Last week, chants of “send her back!” at President Donald Trump’s rally in North Carolina sent bipartisan chills through the spines of elected officials and voters alike.
The remarks directed at freshman Rep. Ilhan Omar, D-Minn., the first member of Congress to wear a hijab, are the latest blemish in the United States’ long, painful struggle over diversity.
For decades, the census has failed to lead the way. Our country’s racial divide is on display every 10 years. Long before Trump, we lacked civility on paper.
The United States Census Bureau maintains an online repository of every index of questions. Since the first census in 1790, the tone of how we count and characterize people of different descents is a legacy more loathsome than the president’s recent rhetoric.

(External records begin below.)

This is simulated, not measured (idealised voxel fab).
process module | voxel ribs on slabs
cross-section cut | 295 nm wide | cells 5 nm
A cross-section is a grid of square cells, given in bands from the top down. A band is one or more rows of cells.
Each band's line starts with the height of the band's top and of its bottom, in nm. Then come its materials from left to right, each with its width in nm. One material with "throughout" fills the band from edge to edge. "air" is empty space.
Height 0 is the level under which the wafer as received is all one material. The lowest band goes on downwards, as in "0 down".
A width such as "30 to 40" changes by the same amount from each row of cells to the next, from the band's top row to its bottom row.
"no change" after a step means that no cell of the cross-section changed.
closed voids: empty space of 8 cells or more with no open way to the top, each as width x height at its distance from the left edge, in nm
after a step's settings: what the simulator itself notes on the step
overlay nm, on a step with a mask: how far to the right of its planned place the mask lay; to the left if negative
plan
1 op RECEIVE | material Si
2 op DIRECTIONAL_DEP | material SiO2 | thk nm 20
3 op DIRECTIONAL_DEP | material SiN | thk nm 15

The process is akin to a game of demographic chess. Flash back to:
1790, when “free White males” and “free White females” were recorded separately from “other free persons” and “slaves”;
Or 1850, when the term “color” first appeared on the census. Whites were able to leave it blank, while blacks wrote in “B” or mulattos wrote in “M”;
Or 1870, when “C” for Chinese was added as a blanket term for all east Asian countries;
Or 1890, when “color” was changed to “race” and “quadroon” or “octoroon” — two slavery-era terms — were used to describe people of one-quarter or one-eighth African heritage;
Or 1900, when “race” was changed to “color or race”;
Or 1950, when “color or race” was changed back to “race”;
Or 1960, when “race” was adjusted back to “race or color”;
Or 2010, when “Black, African Am., or Negro” was still a choice. Late 1990s research by the Census Bureau suggested some older Americans self-identified as “Negro.” But after an outcry, the agency ceased using the term in 2013.
The census is more than an indicator of where we come from, or how we look. It’s the form determining the number of districts and depth of boundaries for political representation in our communities.
President Trump is well aware. In the White House Rose Garden earlier this month, he explained one argument for sharing citizenship data, saying: “Some states may want to draw state and local legislative districts based upon the voter-eligible population.”
Alas, over the course of history, politics shaped changes in how we record race or citizenship on the census (and treat people). Rewind to:
1820, when a new question asked for the “Number of foreigners not naturalized.” A recent New York Times piece dissected the force behind the change: tensions with the British after the War of 1812.
Or 1870, when the final question asked: “Is the person a male citizen of the United States of 21 years or upwards whose right to vote is denied or abridged on grounds other than ‘rebellion or other crime?’” The passage of the 15th Amendment countered the new objective, but Southern states persisted with poll taxes, literacy tests and other measures to suppress the black vote.
Or 2016, when Congress and the Obama administration unanimously passed a resolution to amend the federal definition of “minorities.” In the 1970s, two bills established the term as “a Negro, Puerto Rican, American Indian, Eskimo, Oriental, or Aleut” or “a Spanish speaking individual of Spanish descent.” The new provision instead said “Asian American, Native Hawaiian, a Pacific Islander, African American, Hispanic, Puerto Rican, Native American, or an Alaska Native.” For years, derogatory terms sat untouched and the census was complicit.
Beyond the new resolution or Trump’s election to the White House, something else happened right around the 2016 election. Two demographic trends emerged that our nation never saw before.
First, the white population in the U.S. fell for the first time. From 2015 to 2016, census figures showed a loss of 9,475 people. The following year, the U.S. recorded a loss of 31,516 whites.
Second, children younger than age 10 reached a diversity milestone. A Brookings Metropolitan Policy Program analysis of census data showed all age brackets from 0 to 9 were majority-minority for the first time. They’ll have greater immunity to our 400-year war over “black” and “white.”
Our grisly history of demeaning people on the census must end. The bureau’s mission is to be “the nation’s leading provider of quality data about its people and economy,” not one race. The framing of the questions we fill out should capture and champion a modern, diverse America.